Photo: GT

Chinese financial experts on Wednesday slammed the US labeling China as a “currency manipulator” as groundless slander and behaving like a hegemon.

China should be on guard against more abrupt moves by the US, but it should also take the setbacks as a new opportunity to deepen the reform of the foreign exchange system, they said during a panel discussion themed “Reshaping the International Economic and Financial Structure.”

“The US slandered China as a ‘currency manipulator.’ It’s the US’ maximum pressure tactic amid the escalating China-US trade war, said Li Yang, chairman of the National Institution for Finance & Development.

The US is attempting to force China to make concessions during the bilateral trade talks in order to gain greater benefits, Li said. 

In the face of the US’ constant attacks during the trade war, China should not guess what the US is thinking – instead, it should follow the megatrend of the reshaping of the world’s governance system and economic and financial structures, according to Li.

The US Treasury designated China as a “currency manipulator” on August 6, citing the Omnibus Trade and Competitiveness Act of 1988. Under that measure, the US Treasury Department should initiate negotiations through the IMF or bilaterally. 
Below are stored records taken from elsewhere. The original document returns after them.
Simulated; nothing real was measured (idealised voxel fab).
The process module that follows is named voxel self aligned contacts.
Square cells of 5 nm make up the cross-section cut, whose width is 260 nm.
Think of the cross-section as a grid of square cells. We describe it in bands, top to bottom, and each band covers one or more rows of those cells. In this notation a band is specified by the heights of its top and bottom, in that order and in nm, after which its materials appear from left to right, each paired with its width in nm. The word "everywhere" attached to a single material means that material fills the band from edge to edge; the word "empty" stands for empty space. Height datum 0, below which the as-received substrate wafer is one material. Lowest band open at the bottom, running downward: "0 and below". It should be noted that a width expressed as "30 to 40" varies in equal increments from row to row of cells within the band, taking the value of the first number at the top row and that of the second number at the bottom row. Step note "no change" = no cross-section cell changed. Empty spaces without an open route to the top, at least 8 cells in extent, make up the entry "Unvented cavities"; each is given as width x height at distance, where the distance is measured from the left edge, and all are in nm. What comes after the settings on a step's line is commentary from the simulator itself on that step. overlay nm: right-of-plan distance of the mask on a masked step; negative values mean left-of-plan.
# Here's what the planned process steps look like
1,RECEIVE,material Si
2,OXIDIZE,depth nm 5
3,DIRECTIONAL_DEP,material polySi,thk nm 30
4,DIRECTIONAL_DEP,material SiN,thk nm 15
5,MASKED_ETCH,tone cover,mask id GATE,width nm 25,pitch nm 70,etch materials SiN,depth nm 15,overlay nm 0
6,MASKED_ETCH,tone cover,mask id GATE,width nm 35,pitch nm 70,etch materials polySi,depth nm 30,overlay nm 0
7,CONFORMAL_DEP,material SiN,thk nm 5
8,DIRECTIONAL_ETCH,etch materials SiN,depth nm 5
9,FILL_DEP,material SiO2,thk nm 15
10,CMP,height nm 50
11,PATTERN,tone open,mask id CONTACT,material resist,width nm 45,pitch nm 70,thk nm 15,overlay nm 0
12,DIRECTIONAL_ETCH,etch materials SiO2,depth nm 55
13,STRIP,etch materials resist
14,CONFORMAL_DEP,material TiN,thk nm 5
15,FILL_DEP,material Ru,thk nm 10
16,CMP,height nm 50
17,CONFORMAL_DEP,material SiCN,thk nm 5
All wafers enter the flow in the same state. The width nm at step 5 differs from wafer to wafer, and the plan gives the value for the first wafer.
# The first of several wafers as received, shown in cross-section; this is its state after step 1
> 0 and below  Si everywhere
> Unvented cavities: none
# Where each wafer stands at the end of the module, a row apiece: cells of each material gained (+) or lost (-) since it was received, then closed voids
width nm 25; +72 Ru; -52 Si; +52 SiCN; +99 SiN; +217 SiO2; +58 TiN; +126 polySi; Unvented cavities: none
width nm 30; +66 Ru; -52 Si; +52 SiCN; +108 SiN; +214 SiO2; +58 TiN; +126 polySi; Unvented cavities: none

But Washington’s accusation against China was contradicted by the IMF on August 9. The yuan was broadly stable against the basket, and China’s exchange rate was broadly in line with fundamentals, said the yearly review of China’s economy by the IMF.

Ding Zhijie, vice president of the University of International Business and Economics in Beijing, warned of further abrupt behavior from the US amid the trade tension, and advised that China should be prepared for a broader financial war.

“[China] should develop a preliminary response plan for a possible financial war. We must have long-term preparations for the complexity of future China-US relations. We must clearly grasp the strategic intentions of the US and be on guard against more abrupt acts by the US,” Ding said.

The US on Tuesday delayed the 10 percent tariffs on a series of consumer goods imported from China, including mobile phones, toys and laptops, until December. The move received a positive response in the financial markets.

On Wednesday, the central parity of the yuan against the US dollar was set at 7.0312, up 14 basis points from the previous trading day.

The positive reactions from the financial market and yuan following the US’ tariff delay, compared with declines in the financial markets when the US announced new tariff plans on August 1, clearly shows that the yuan’s depreciation past the 7 psychological benchmark was just a market response, Ding said.

The US is well aware of the fact that if the tariffs on $300 billion worth of Chinese goods are imposed, there will be a similar market response on the yuan. The US move to label China as “currency manipulator” is setting a trap for China, Ding added.

Hu Zhihao, vice director of the National Institution for Finance & Development, said that the yuan does not have a basis for significant depreciation. China should take the setbacks as a new opportunity for deepening reform of the foreign exchange system.

At present, the yuan exchange rate is generally in a balanced state. Under the overall control of capital project management, China can promptly promote relevant systems establishment and cultivate market entities as soon as possible. The awareness and ability of exchange rate risk management will again transform challenges into deepening foreign exchange reform, Hu said.